111 Now all Earth was one language, one set of words. 2 When they migrated to the east, they found a plain in the land of Shinar and settled there. 3 They said, “Gather up! Let us make bricks and burn them hard.” The bricks were a substitute for stones and raw-bitumen for mortar. 4 They said, “Together! We will build us a city and a tower topped with heavens. We will build us a name and not be scattered over all the earth.” 5 And YHWH came down to see the city and the tower the human creatures had built. 6 YHWH said, “One people with one language—with this beginning, nothing they scheme to do will elude them. 7 Come! Let us go down and mix their language so they will be confused by their neighbor’s language.” 8 And YHWH scattered them over the face of the earth, stopping them from building the city. 9 Therefore it is called Babel, for there YHWH baffled the language of all earth-folk. From there, YHWH scattered them over the face of all the earth.

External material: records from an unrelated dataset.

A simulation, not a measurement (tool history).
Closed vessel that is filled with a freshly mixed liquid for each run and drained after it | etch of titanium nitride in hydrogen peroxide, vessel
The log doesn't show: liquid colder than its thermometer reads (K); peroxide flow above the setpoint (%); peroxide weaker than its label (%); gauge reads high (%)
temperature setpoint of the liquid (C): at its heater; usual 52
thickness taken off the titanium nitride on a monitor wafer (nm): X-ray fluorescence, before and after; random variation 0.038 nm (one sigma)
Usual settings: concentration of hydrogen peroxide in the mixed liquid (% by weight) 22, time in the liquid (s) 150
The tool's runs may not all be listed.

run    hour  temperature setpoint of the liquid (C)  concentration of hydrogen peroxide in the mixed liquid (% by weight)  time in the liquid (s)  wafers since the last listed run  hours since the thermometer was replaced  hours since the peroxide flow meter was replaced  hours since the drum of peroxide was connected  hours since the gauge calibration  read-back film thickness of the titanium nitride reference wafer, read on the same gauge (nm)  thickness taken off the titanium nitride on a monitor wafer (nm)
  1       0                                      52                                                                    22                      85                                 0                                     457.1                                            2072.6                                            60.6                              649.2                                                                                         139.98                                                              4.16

More is going on in the story of Babel than meets the ear. Robert Alter puts it this way, “The story is an extreme example of the stylistic predisposition of biblical narrative to exploit interechoing words and to work with a deliberately restricted vocabulary…. The prose turns language itself into a game of mirrors.” This leads to, “the blurring of lexical boundaries culminating in God’s confounding of tongues.”

This small story, these nine verses, is sandwiched between extensive genealogies. It is set off as a way of looking at all post-Edenic connections, partnerships, and differentiations of post-Tree-of-Knowledge attempts to make sense of good and not-good definitions of interpenetrating intersections between what is too easily named divine or human.

From one language, one “’adam,” the peoples, nations, spread further east than East of Eden. They found themselves interacting on a large “new earth” of Shinar (“land,” as in “land of Shinar” is the same Hebrew word for “earth” or soil; hearkening back to creation 1.0).

Any making of a common, collective identity here is an equivalent of an individual fig leaf to cover their separation, their difference from one another and G*D. This is an attempt to hike a community up by its non-existent bootstraps. A prior unique shaping of clay turns, here, into a mechanized uniformity of a rectangular brick burned into an unchangeable cog in a larger mechanism privileging unity over unique gifts. [Try reading the last sentence backward to get a feel for the mirror effect of a restricted vocabulary.]

A single-minded assault on heavens continually runs into the multi-valence of creation. The very focus on defining the cosmos based on any current technology, from sewing fig leaves or burning bricks onward, runs up against its own limit that there must be only one creation.

The very attempt to avoid being scattered leads to a static structure unable to deal with tectonic changes shaking and scattering every firm foundation, every next creation, every settled doctrine of divinity and humanity. Of building and rebuilding, there is no end.